There are still religious courts around the world today. Rome still has a religious court, the Muslims have religious courts and so do the Mormons. We would suffer a different form of religious persecution today that to stand before a court.

Revelation tells us that hostility towards Christians will continue and masses of people will be killed. Today the vandalizing of missionaries, their intimidation and murder are all part of the persecution that Jesus tells about. Just three weeks ago we Heather and I heard of a young missionary who is from the board in Memphis, who beaten so badly in a city in Africa, that they flew him home to the State just to recover.

B.         You will suffer governmental persecution
Other run-ins with the law will occur with secular courts of Gentiles. These encounters with both religious and governmental authorities is amply illustrated in Acts (4:1–22; 5:17–41; 6:12–8:3; 12:1–19; 16:19–40; 21:27–28:31) and later church history.  It is interesting that Jesus never views this persecution as negative. He views it in a positive light look at what he said. Christians will be brought before pagan governors and kings as a “testimony.” Literally “witnesses” for God. Consider how Paul viewed his imprisonment in Philippians 1:12-18 "But I would ye should understand, brethren, that the things which happened unto me have fallen out rather unto the furtherance of the gospel; So that my bonds in Christ are manifest in all the palace, and in all other places; And many of the brethren in the Lord, waxing confident by my bonds, are much more bold to speak the word without fear. Some indeed preach Christ even of envy and strife; and some also of good will: The one preach Christ of contention, not sincerely, supposing to add affliction to my bonds: But the other of love, knowing that I am set for the defence of the gospel. What then? notwithstanding, every way, whether in pretence, or in truth, Christ is preached; and I therein do rejoice, yea, and will rejoice." (Philippians 1:12-18, KJV).

Last week I demonstrated the persecution in the United States on churches and Christians. It was that way from the time of Christ on. We could name Pilate, Felix, Festus, Agrippa, Herod, Nero and so on. There is a very good reason for this persecution according to Jesus, “For my name’s sake” is the reason. Satan will always oppose the Kingdom of God. If you publicly name the name of Jesus Christ, you become a target by Satan. Satan reacts to God’s Kingdom in proportion to its success.

As Christianity began to spread throughout the empire, Rome became especially fearful of its slaves. Because of their great numbers (perhaps as many as 60 million) slaves had long posed the threat of rebellion. They were not permitted to marry free citizens, even free men in the lowest level of society, because slaves were considered less than persons. But when slaves and free Romans alike became Christians, they discovered there was no longer any barrier between them, that they were equal in Christ. Christianity therefore came to be looked on as a threat to the entire Roman social system and economy, and consequently false charges were repeatedly made against Christians. They were accused of cannibalism because they claimed to eat Christ's body and drink His blood during the Lord's Supper. They were accused of immorality in their love feasts and of promoting revolution by preaching about Christ's return to establish His earthly kingdom. Many were martyred.
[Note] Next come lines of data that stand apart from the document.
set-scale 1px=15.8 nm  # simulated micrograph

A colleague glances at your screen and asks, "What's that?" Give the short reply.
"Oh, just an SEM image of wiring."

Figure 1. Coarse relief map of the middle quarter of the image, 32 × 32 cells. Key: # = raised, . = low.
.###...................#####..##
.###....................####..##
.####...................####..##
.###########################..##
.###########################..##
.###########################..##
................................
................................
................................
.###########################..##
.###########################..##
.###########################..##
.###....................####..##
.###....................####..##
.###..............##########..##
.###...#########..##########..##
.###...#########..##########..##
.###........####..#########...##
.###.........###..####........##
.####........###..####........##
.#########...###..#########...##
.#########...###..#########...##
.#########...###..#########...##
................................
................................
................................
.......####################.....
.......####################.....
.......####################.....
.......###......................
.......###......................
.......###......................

Throughout church history, various governments have been involved in persecuting the church, sometimes for purely political reasons and sometimes as an enforcer of state-recognized religion. During modern times, communist governments alone have slaughtered millions of Christians and persecuted and imprisoned countless millions more. Because atheism is a central tenet of Communism, it has always sought to suppress and eliminate religion, especially Christianity.

In the end times persecution of the saints will reach its climax, both by religion and by government, and will apparently be wielded as one great powerful arm of the Antichrist. The beast that will come "up out of the sea" will shout "blasphemies against God" and will "make war with the saints and to overcome them; and authority over every tribe and people and tongue and nation was given to him" (Rev. 13: 1, 6-7).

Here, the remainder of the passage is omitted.